One of the most valuable yet frequently misunderstood pieces of advice in the realm of equity investing is the notion of “investing for the long term.” However, the question that often arises is: What does long term truly mean? The concept of long-term investing is open to interpretation and is often contingent upon the type of investment involved.
In the world of mutual funds, many investors consider any period exceeding five years as the benchmark for long-term commitment. On the other hand, retail investors engaged in direct equity trading may perceive anything beyond a year as a long-term horizon. Nonetheless, it is the most discerning of equity investors who recognize that the long term is essentially a shorthand way of expressing the idea of investing for as long a period as possible—potentially even forever.
The importance of long-term investing in achieving investment success is now widely acknowledged. Many investors attribute this significance primarily to the power of compounding, a well-established catalyst for wealth accumulation. However, what often goes unnoticed is that long-term investing is not just about compounding but also plays a pivotal role in managing risk and mitigating potential downsides.
In fact, the concept of long-term investing is intricately linked to effective risk management, and this risk mitigation aspect is equally vital in the pursuit of long-term wealth creation.
In the realm of investing, risk takes various forms and sizes, but for the purpose of this discussion, we’re focusing on volatility as a representation of total risk to an investment. The ability to comprehend and effectively manage volatility is a crucial factor in achieving investment success. Volatility, in essence, is not an adversary but a valuable ally.
Volatility represents the non-linear fluctuations in returns that have the potential to generate significant gains for investors. Yet, it’s essential to recognize that this same volatility can also trigger impulsive actions that lead to unwarranted investment decisions. This propensity to act in response to volatility often results in investors prioritizing short-term loss avoidance at the expense of long-term wealth creation.
To illustrate this perspective, we’ve prepared a table (see graphic). In this analysis, Fisdom Research conducted a backtest to examine the returns that investors would have achieved by investing in the Nifty 50 index at various points in time and holding their investments for different time periods. This study encompasses all instances since the inception date of the index.
The above illustration clearly demonstrates a significant trend: as an investor’s holding period extends from 1 year to a longer tenure of 10 years, the likelihood of exiting with a profit approaches nearly one hundred percent. Furthermore, when examining instances where investors do incur losses, it becomes evident that the magnitude of those losses decreases as the investment horizon extends.

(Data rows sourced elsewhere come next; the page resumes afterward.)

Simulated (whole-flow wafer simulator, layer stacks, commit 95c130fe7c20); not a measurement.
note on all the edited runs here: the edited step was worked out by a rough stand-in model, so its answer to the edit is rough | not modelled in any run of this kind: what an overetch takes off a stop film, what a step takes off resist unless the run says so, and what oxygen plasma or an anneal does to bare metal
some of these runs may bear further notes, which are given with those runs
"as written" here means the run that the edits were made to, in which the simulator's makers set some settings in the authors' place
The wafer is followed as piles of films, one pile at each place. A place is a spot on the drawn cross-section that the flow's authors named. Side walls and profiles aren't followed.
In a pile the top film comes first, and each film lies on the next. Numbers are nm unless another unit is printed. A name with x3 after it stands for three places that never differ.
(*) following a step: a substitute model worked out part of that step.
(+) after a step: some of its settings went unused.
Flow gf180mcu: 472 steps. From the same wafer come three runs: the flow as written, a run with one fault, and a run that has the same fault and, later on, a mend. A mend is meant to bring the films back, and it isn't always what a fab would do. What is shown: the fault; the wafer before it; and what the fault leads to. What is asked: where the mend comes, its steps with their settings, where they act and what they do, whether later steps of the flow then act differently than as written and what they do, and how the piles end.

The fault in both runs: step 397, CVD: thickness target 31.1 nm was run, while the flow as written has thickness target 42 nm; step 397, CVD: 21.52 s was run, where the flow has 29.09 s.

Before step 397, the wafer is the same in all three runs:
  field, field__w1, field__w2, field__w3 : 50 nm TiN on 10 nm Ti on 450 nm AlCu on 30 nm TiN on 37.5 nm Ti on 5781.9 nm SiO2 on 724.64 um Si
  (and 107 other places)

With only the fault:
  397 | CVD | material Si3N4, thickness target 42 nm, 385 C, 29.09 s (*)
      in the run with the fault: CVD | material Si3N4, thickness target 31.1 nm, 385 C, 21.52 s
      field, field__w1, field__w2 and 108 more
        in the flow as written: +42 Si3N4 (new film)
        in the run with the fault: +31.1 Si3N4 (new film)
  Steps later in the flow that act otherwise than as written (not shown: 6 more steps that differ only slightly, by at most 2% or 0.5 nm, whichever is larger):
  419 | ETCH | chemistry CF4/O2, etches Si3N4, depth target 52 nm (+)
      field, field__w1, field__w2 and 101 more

Standard deviation here serves as a measure of volatility. Consequently, as the investment horizon lengthens, the degree of volatility diminishes. A straightforward way to visualize this concept is to compare the Nifty 50 chart for a specific day with the same day on a longer chart, such as a 5-year chart. Doing so will reveal that while the daily chart may appear highly volatile, on the 5-year chart, the same day is a mere blip on a considerably smoother, less volatile curve.
While patience is often cited as the key virtue needed to navigate through periods of volatility, it’s actually conviction that defines resilience through volatile times.
Volatility serves as a litmus test for one’s conviction in their investment strategy. Once conviction is established, it becomes far easier to maintain the patience required to see investments through turbulence. Patience is a behavioural trait while conviction is intellectual one. Patience, when not supported by conviction, could lead to inaction and consequently ineffective investment management. However, conviction can be tested from an objective standpoint, periodically.